Nadia Papagiannis, Director of Alternative Investment Strategy for Global Third Party Distribution at Goldman Sachs Asset Management, looked at the performances of HFRI indices – broadly constructed indices designed to capture the breadth of hedge fund performance trends, and found that the investable index with a smaller number of funds underperformed the non-investable hedge fund index, which includes a much broader universe, “suggesting the better performing funds may not be currently open to investment and/or there is some performance bias in this HFRI index.”

Moreover, the disparity in performances among various hedge funds makes it hard for individual investors to pick the winners from the losers.

“A large universe of funds in the alternatives investment universe characterized by high historical performance dispersion and low performance persistence makes manager selection challenging,” Papagiannis added.

Alternatively, Zahid Nakhooda, Vice President of ETF Product Specialist at Goldman Sachs Assest Management, pointed to the recently launched Goldman Sachs Hedge Industry VIP ETF (NYSEArca: GVIP) as an easy-to-use alternative to access some of the “Very-Important-Positions” among expert hedge funders. The ETF is comprised of U.S.-listed stocks that most often appear in the top 10 holdings of over 650 fundamentally-driven hedge fund managers, managing $700 billion in equity, which may help investors to more confidently navigate the changing conditions ahead.

“The combination of a solid macro landscape and a fluid policy outlook reminds us that disciplined investing – meaning portfolio design that anticipates change – is essential during periods of transition,” Tse said.
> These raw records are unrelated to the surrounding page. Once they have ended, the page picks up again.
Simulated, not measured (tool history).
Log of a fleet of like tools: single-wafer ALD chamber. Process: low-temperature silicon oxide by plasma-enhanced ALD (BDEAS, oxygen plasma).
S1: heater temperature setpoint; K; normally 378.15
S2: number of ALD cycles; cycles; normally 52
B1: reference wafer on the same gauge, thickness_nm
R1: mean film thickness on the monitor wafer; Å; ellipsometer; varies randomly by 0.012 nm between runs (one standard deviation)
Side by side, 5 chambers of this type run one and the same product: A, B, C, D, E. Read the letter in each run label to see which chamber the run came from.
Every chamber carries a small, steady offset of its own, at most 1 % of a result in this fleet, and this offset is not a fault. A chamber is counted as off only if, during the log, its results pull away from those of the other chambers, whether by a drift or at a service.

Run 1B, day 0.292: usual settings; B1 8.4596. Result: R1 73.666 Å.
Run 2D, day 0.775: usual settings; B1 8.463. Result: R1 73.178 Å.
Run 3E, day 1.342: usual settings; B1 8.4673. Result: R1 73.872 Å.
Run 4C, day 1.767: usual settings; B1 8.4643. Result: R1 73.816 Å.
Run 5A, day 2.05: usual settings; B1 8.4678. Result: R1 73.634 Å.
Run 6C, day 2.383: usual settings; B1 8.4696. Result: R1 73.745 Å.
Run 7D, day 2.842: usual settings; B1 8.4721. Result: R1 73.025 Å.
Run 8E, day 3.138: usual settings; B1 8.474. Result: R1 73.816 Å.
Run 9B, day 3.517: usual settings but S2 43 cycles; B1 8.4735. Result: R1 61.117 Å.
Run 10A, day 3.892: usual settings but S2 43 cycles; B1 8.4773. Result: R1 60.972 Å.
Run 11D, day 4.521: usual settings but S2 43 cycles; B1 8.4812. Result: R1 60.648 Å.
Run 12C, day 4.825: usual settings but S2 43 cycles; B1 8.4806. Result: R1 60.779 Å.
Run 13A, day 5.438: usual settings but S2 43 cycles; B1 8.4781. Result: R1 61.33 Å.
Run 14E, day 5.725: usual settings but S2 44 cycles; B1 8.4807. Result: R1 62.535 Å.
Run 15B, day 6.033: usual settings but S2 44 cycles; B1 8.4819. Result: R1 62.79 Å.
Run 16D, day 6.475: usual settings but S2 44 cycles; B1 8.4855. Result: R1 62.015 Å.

To identify this group of most important positions among hedge fund managers, Goldman Sachs starts with a view of their holdings through regulatory filings that many hedge funds are required to complete on a quarterly basis, called “13F”s – the reports include number of shares and total market value of a manager’s long holdings in applicable securities on the last day of each calendar quarter and must be filed with the SEC within 45 days of the end of a calendar quarter.

GVIP provides investors with an investment that expresses both long and short views to access dynamic market themes and to hedge out beta exposure while equitizing cash to minimize drag.